Le Gros, divorced, and Collias have a strained but active relationship, while Danny McCarthy plays another divorced dad with a son who really hates him—he bails on the hiking trip, so McCarthy is third-wheeling with them. Those boys from the trailer do show up right around the half-hour mark, and, proportionally, they stay for as long as they do in the trailer, just people passing through with a mutual passing interest in Collias. But nothing ever comes of it besides glances, air, and atmosphere; to involve them any further would turn Good One into a more familiar kind of movie, one where the disinterested and straying daughter is plucked or piqued by these boys her age (maybe a little older).

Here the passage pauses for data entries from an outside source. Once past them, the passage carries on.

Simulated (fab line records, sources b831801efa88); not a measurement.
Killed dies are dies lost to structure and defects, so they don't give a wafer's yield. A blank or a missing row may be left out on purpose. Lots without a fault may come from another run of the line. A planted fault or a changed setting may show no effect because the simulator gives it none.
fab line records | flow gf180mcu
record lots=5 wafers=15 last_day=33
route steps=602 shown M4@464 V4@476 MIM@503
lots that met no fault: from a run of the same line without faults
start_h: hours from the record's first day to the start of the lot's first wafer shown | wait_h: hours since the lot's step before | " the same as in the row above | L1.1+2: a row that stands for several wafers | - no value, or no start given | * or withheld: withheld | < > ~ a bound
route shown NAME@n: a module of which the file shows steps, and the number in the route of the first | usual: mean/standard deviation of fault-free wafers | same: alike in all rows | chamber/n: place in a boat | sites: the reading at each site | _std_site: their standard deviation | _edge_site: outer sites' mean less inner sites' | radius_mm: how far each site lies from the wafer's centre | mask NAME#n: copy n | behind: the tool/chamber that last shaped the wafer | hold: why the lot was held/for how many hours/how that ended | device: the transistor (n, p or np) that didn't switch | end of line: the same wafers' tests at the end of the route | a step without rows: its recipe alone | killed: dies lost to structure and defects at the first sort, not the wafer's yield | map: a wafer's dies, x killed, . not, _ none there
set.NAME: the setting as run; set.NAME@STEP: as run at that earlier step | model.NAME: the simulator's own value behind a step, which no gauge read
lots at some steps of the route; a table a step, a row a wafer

The film could’ve also dealt more with the divorces of both dads, but besides a few comments and a brief appearance at the beginning, it’s never talked about, much less belabored. No one exorcises their trauma, no even vents; Good One is a remarkably realistic film about families, with people failing and coming up short with no resolution. McCarthy comes onto Collias one night, and even after struggling to get the words out and tell her dad, he shrugs her off, “He’s always saying weird stuff.” “Yeah, but this was weird stuff about me.” Up until he asks Collias to keep him warm, McCarthy’s a mostly amiable sad sack, not entirely capable but not a jerk, just a loser. But that comment, and how embarrassing it is for both of them, peaks into a vein of American darkness regularly experienced in life second or third-hand, but rarely in movies.

The audience has been conditioned too to expect Le Gros to get violent, or at least incredibly angry; another movie would’ve had the climax featuring two men fighting over a cliff while a teen girl yelled at them to stop. Another might’ve figured the boys into the ending, or at least used them as more than a grace note, as something other than what they were: real people just passing through.

The climax of Good One is Le Gros responding to Collias’ concerns with, “Can’t we just have a good day?” That’s it. That's great.